Scottish Power’s profits have taken a sharp downturn, largely due to the poor performance of its retail arm, which continued to lose customers over the third quarter of 2017.
Earnings before interest, depreciation and amortisation (EBITDA) fell by nearly 11 per cent year-on-year to £825.3 million.
The generation and supply division saw its EBITDA for the three months to the end of September plunge by nearly three quarters to £46.5m – down from £187.1 million in the same period last year.
Retail earnings fell by £92.9 million, as demand for electricity and gas dropped by 6.8 per cent and 6.6 per cent respectively. Customer numbers declined by roughly 80,000 over the quarter to 5.22 million – marking a fall of around 120,000 over the past year.
Reduced output and lower margins on ancillary services meant earnings from generation decreased by £47.7 million.
EBITDA for SP Energy Networks also dropped by 2.4 per cent to £567.2 million due to the timing of investments under the RIIO settlements for transmission and distribution.
The renewables division was the only part of the group to see an increase in profits as its EBIDTA rose by nearly 35 per cent year-on-year to £211.6 million. Total installed capacity surpassed 2GW during the quarter as Scottish Power completed a two-year programme to build eight new onshore wind farms in Scotland at a cost of £650 million.
Commenting on the results, Scottish Power chief corporate office Keith Anderson said: “Scottish Power continues to invest heavily to deliver a clean, reliable and fairer electricity system for the UK despite continued political uncertainty.”
“In retail, we have more customers on fairer deals than any other big six suppliers and we are the only bigger company to have increased its market share since 2011,” he added. “We believe that putting our existing customers before new customers is the best way to compete in this marketplace.”
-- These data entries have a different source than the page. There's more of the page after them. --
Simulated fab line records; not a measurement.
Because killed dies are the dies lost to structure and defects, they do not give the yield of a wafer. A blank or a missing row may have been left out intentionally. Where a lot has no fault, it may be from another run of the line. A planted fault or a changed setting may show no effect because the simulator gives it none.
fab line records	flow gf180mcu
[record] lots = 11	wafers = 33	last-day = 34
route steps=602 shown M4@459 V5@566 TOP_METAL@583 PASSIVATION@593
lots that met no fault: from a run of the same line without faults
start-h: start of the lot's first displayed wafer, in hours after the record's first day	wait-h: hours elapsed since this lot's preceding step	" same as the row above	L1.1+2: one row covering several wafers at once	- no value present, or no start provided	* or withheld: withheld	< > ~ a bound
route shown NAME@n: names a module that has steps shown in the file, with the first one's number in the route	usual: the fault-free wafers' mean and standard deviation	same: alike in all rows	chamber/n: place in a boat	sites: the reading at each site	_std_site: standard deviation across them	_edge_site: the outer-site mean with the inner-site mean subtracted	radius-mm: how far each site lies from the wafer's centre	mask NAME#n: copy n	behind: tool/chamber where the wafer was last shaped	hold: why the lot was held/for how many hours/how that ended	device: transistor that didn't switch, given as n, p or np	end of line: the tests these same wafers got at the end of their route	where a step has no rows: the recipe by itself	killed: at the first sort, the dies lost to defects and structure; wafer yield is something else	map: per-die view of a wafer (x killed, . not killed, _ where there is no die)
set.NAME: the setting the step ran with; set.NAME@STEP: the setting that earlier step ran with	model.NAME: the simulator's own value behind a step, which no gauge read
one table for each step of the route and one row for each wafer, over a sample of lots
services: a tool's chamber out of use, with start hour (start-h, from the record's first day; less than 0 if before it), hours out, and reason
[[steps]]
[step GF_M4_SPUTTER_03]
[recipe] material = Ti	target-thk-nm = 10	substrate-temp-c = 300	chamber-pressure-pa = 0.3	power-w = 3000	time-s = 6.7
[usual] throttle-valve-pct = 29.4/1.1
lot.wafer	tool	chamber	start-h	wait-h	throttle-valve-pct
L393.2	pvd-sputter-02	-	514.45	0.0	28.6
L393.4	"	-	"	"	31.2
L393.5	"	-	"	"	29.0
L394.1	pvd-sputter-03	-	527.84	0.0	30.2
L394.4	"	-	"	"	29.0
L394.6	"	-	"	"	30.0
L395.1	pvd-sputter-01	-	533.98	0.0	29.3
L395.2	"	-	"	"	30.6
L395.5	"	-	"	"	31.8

Anderson reiterated his opposition to the government’s planned price cap, saying it will be “bad for consumers, energy companies big and small, as well as investor confidence”.
He continued: “The key question the government needs to answer is whether they still believe customers benefit most from free market competition.
“If they do, any intervention must be designed to increase consumer engagement, which is the biggest thing wrong in this sector. Otherwise, we would urge the government to opt for a fully regulated market.
“We need clarity one way or the other.”